David Simmonds builds on his ENZ series, visualising the UK power system, and explores the unintended consequences of current strategies for 2050
THE National Energy System Operator, NESO, last year presented two challenging Clean Power options for 2030,1 and three Future Energy Scenarios for 2050,2 based upon renewables and widespread electrification of industry, heat, and transport. Two questions arose: can we afford them and, are they leading to hidden costs and unintended consequences, such as oversizing of our power grid, retaining a reliance on imports, and prolonging high electricity prices? In my view, the answers are no and yes, respectively.
I discussed many of these challenges in my series Engineering Net Zero3 which concluded with Part 8, the cover feature of last April’s TCE. Since then, doubts on achieving our targets for 2030 and 2050 have grown, prompting me to author three new online features, Parts 9A, 9B, and 9C, which, in some detail, visualise and quantify the challenges facing our future system, concluding with an alternative which addressed these challenges. This, Part 9, summarises that analysis.

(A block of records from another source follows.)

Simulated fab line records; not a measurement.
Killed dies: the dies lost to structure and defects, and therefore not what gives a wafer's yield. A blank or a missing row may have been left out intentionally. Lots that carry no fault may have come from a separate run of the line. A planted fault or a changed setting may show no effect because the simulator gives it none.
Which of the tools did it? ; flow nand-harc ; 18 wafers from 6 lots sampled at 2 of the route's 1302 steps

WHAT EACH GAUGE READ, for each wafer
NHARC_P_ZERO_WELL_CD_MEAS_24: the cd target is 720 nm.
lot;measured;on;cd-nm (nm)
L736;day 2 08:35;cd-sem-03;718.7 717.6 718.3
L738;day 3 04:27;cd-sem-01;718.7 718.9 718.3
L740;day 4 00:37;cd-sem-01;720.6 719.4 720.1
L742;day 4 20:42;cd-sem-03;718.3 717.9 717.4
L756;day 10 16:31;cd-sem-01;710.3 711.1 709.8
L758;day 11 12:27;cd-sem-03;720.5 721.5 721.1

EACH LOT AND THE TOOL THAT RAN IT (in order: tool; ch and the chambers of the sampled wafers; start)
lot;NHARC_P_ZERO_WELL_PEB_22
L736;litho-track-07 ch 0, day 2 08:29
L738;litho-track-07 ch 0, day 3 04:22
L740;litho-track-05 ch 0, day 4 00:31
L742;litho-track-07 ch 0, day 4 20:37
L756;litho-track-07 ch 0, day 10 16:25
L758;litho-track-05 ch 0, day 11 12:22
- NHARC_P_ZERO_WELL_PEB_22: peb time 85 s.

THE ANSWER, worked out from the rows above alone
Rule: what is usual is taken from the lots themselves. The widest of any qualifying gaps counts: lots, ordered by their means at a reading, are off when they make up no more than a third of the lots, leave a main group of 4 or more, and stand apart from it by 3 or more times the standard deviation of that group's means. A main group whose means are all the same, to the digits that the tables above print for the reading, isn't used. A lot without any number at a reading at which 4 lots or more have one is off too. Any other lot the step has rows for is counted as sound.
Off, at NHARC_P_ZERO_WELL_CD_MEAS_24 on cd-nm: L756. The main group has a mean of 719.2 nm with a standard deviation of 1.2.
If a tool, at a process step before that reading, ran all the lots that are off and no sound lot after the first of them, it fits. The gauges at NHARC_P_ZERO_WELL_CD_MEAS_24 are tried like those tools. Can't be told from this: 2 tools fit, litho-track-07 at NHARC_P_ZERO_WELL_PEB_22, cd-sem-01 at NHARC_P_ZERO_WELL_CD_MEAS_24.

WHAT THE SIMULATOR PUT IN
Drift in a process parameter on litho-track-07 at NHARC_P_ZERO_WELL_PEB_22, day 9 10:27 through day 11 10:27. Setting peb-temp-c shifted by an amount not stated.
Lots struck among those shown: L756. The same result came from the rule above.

Today’s power system relies upon “dispatchable power”, which can be turned on and off to match demand. From the 1950s we added expensive nuclear power which operates as a baseload supply, while recently we started to introduce renewables, solar and wind, which, although cheaper, are intermittent and not dispatchable. Both nuclear and renewables have replaced fossil fuel generation, and NESO rightly plans to pursue renewables, electric vehicles, and heat pumps to meet our net zero goals but can they reduce costs? Individually they can, but the variation of demand across the day, the intermittency of renewables, and the growing seasonal demand from heat pumps currently met by our gas system, means we require system balancing to avoid power cuts. In Part 9A I presented a hierarchy of system balancing technologies, visualising them in a “Power System Onion” (see Figure 1). This displays measures to manage periods of oversupply (when the wind really blows) in green, with dispatchable capacity measures to offset shortages in red. The hierarchy works out from the centre, starting with short-duration/low-capacity technologies such as demand side response (DSR) measures which call on consumers to directly tailor their own demand. The next layers include domestic and industrial-scale batteries balancing demand across a few days. Hydro follows, typically working on a week to ten-day cycle, but, at best, these short-duration technologies will contribute only 1–5 TWh storage capacity.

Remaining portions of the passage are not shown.